1) Explode with huge thick MASS all over thus becoming even more of a superhuman muscle freak. YEAH BABY!!
2) Win pro card and compete in the biggest shows alongside the biggest monsters of the muscle world.
3) Work on posing/attitude on stage so that he’s THE cockiest/animated/most “in your face” muscle freak on the stage, outrageously sticking out his tongue, aggressively squeezing his pumped mass hard while pulling all sorts of nasty/arrogant/cocky/aggressive/”I’m hot fucking shit and I know it” facial expressions.
4) Experiment with the sick, bad boy Mohawks, bleach blonde, dark, bright red, long, short, spiky, flat. Each one hotter than the last!
5) Wear some awesome/crazy/outrageous clothing during my posing routines, stomp out looking crazy sick wearing some boots, bad boy shades, silver chain, and a backwards cap.
6) Develop a reputation for wearing the hottest/crazy-assed posing trunks in the business. Hot rubber pink, wafer thin gold and shiny as shit, “stars and stripes” trunks, lime green, hot baby blue, trunks with glitter on them, trunks with words sown in the back such as “CODY” or “FREAK”, each pair tiny, shiny, skimpy, paper thin and regularly stuffed into his ass crack to show off his hot hard “Glutes of Doom”.
7) Do some hardcore/freaky/awesome photo shoots with Canadian bodybuilder Antoine Vaillant, both looking so insanely pumped our skin looks like it can barely contain the mass exploding out underneath, ripped & cut to shreds, veins popping up and running all over our freaky bulging mass, both giving it some awesome/cocky attitude, every resulting picture EXPLODING with hyper-masculinity, confidence, aggression and power!!
8) Be the cause of some legendary posedown’s with my fellow muscle freaks on stage, pressing heads with Steve Kuclo while they both aggressively opens their mouths wide and squeeze out huge crazy Most Muscular’s, wiping, rubbing, and touching Nick Trigili’s big thick crazy ripped quads as he prepares for a big abs & thighs and wrapping his arm round Jason Huh’s neck as they crunch their tight stacked abs, bodies pressed up tight against each other, big thick tan drenched quads rubbing together.

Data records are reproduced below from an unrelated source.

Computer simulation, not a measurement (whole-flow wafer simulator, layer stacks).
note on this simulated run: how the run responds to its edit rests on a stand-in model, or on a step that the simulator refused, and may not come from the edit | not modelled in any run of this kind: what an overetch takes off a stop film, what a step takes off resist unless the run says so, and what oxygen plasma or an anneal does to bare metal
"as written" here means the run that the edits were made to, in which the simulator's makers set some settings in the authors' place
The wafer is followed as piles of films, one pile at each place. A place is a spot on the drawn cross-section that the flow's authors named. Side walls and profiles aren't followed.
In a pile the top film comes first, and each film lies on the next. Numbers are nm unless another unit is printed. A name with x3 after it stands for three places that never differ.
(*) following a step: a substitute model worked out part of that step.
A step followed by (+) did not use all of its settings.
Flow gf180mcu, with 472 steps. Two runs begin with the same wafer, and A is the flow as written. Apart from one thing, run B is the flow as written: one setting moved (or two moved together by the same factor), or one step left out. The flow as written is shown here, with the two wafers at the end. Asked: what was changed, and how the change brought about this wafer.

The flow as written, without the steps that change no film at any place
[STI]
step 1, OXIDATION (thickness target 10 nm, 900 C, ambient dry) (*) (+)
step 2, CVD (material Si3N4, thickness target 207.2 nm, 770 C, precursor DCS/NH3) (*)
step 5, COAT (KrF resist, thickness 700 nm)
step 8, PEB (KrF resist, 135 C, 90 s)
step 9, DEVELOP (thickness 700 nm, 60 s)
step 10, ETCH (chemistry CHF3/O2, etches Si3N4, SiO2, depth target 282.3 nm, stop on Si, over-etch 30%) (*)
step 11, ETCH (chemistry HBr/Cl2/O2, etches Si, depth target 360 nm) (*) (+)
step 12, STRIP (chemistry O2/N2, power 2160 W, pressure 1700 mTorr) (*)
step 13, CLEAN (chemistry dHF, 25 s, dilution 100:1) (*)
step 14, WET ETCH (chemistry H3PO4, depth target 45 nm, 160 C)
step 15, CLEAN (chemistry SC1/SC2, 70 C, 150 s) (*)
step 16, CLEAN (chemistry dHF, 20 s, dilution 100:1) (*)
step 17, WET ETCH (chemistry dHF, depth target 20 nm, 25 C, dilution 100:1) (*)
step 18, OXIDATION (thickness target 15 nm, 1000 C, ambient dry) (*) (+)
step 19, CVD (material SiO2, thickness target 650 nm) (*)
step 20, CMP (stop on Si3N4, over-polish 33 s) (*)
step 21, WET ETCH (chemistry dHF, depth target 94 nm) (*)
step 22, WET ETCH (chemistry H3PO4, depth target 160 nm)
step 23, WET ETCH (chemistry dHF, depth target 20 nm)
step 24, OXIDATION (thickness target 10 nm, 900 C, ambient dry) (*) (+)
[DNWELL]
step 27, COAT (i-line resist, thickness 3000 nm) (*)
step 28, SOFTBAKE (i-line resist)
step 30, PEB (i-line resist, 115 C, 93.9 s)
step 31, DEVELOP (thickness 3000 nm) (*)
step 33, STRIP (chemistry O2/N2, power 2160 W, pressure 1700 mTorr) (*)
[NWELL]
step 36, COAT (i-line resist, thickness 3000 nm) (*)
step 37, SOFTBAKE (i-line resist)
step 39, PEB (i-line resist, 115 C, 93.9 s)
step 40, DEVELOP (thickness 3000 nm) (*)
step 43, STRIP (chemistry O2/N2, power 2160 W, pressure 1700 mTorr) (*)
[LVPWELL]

9) Produce a Cody “The Quadfather” Lewis DVD, which includes loads of honest, cocky, “straight talking” confessions about how awesome it feels to be a pumped up muscle freak, loads of posing for the camera, awesome close up shots, and trips/photo shoots to parks and cities where Cody waddles round in nothing but shades, posing trunks and trainers/boots, watch every one gasp, stare and shriek as he struts his beef in the middle of a crowded street or a packed park, then starts hitting some awesome freaky poses for the camera as he draws a crowd of shocked, surprised, fearful, admiring & aroused non-muscle freaks, at 1 point, turning to the camera and making a frank & honest confession “I feel like a God”!
10) Make every bitch wet and every dude hard whenever he walks into a room. Oh wait…my bad, he does that already.